Point of administration: In general, the further “upstream” you go—toward importers, refineries, the other first-point-of-contacts in the state—the easier it is to administer the carbon price. But there may be legal or simplicity arguments for layering the carbon price on top of existing taxes or regulations that are further “downstream.” Regardless, it’s important to note that much of the burden of the carbon price will end up being passed along to consumers; that’s how economics works, and from a carbon-reduction perspective, you want end users of carbon-based fuels to have a financial incentive to reduce emissions.
Legal issues: Will there be federal constitutional issues, such as with the Commerce Clause? (This is of special concern for coal by wire, the key issue being whether in-state and out-of-state companies are treated equally.) Will there be state constitutional issues, such as with the 18th Amendment restrictions on motor vehicle fuel revenue? (According to a unanimous decision last year by the state supreme court the answer would seem to be no, but legal issues are not always what they seem.)

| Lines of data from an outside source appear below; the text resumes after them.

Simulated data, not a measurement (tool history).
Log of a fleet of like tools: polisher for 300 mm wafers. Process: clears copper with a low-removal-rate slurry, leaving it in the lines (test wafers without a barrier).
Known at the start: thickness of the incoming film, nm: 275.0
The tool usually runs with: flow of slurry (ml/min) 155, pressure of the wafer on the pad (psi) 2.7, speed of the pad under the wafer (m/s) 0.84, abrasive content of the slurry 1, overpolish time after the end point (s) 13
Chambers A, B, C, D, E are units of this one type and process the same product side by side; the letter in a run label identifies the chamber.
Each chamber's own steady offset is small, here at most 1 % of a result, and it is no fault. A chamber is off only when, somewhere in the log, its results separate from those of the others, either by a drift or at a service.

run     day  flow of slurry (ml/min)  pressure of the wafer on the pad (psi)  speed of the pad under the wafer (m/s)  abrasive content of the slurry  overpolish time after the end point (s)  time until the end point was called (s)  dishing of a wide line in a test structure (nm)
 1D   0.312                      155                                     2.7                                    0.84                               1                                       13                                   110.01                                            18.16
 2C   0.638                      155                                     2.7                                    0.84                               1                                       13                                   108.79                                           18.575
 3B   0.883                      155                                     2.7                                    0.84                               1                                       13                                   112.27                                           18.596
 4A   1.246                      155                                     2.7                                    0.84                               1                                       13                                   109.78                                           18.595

Did you save room for dessert? If so, there are some special questions that apply only to one or the other of the carbon tax and cap-and-trade twins. For example, the law can treat “taxes” and “fees” in very different ways. Carbon taxes in particular may bring up state expenditure limits or the 18th Amendment restrictions on motor vehicle fuels.
For cap-and-trade, the most important question is, California or Do-It-Yourself? A DIY approach would allow the state to go its own way, but it would take years and a big administrative staff to get a cap-and-trade program up and running. Joining California’s cap-and-trade system would simplify administration and implementation, but it would give Washington State less flexibility and make the state subject to the decisions of its much-larger neighbor regarding, for example, how to extend the cap-and-trade system into the 2020s.
Come back soon! And bring your friends and neighbors!
How was your meal? Delicious? I’m so glad to hear it.
Some people complain that our menu is confusing, but it’s not really that hard, and fundamentally there aren’t that many choices. You just have to figure out how strong of a policy you want (i.e., how high the tax or how tight the cap) and what to do with the resulting revenue (the revenue from a carbon tax or the economic value of permits from cap-and-trade) and your meal is complete.
One last thing: If you enjoyed your dinner, please tell your friends. Our business can only survive if our customer base includes a majority of the state legislature or a majority of the state’s voters!
None of the state or local government heads here should spend any time worrying about setting new policies relating to greenhouse gas emissions.
The “carbon footprint” of this state is tiny. Washington has per-capita the ninth lowest CO2 emissions of any state in the country:
We do not need any additional state or local legislation of the types discussed here because we produce essentially none of the worlds GHG emissions.
If the government heads around here truly wanted to cut greenhouse gas emissions form this state they’d tax the heck out of Boeing, forcing it to conduct operations elsewhere. They’d also adopt a statute limiting use of SeaTac Airport by jet aircraft. The other easy step to take would be shutting down the cement factories around here and the one coal-burning electrical plant near Walla Walla. That would cut this state’s GHG footprint in half.
Weezy, thanks for pointing out that table. WA does indeed do well on a per capita basis compared to other states. But your focus only on per capita emissions and only in comparison to other US states leaves out part of the story for at least 3 reasons. 1) Washington state is 22nd lowest in total CO2 emissions, so the total impact of cutting per capita emission could still be important. 2) WA’s per capita rate would put it in the top quartile of nations in the world, most of which are small, wealthy, oil rich nations, and total emission is roughly 10-20% of total emission of many highly developed or populous countries including Germany, UK, S. Korea, Mexico and Brazil, indicating that what we do matters 3) If laws that curb CO2 output can be shown to work without huge economic dislocation in the handful of states willing to try, then it might be adopted by some of the higher emitting states.
That looks like the “gerrymandering” excuse to me. The usual way to apply that excuse is to put yourself into a small group, compare your emissions to a larger group, observe that the larger group has higher emissions, and then point to that group and say that they should take action instead, because that would produce more of a result.
The ultimate version of that excuse is “I only produce a very small fraction of the world’s emissions so it won’t make any difference if I do nothing.” Which is the excuse actually used by a lot of people.
Point being, that’s an excuse which leads to failure.
Agree with above comments that Boeing and airplane travel are huge greenhouse emitters and this should be heavily taxed to support public transit. I fly in a plane a couple of times every ten years or so. So Washington’s economy is not a small emitter in that it facilitates airplane travel ruining the future of the worlds poorest and most vulnerable to sea level rise, stronger hurricanes, drought etc.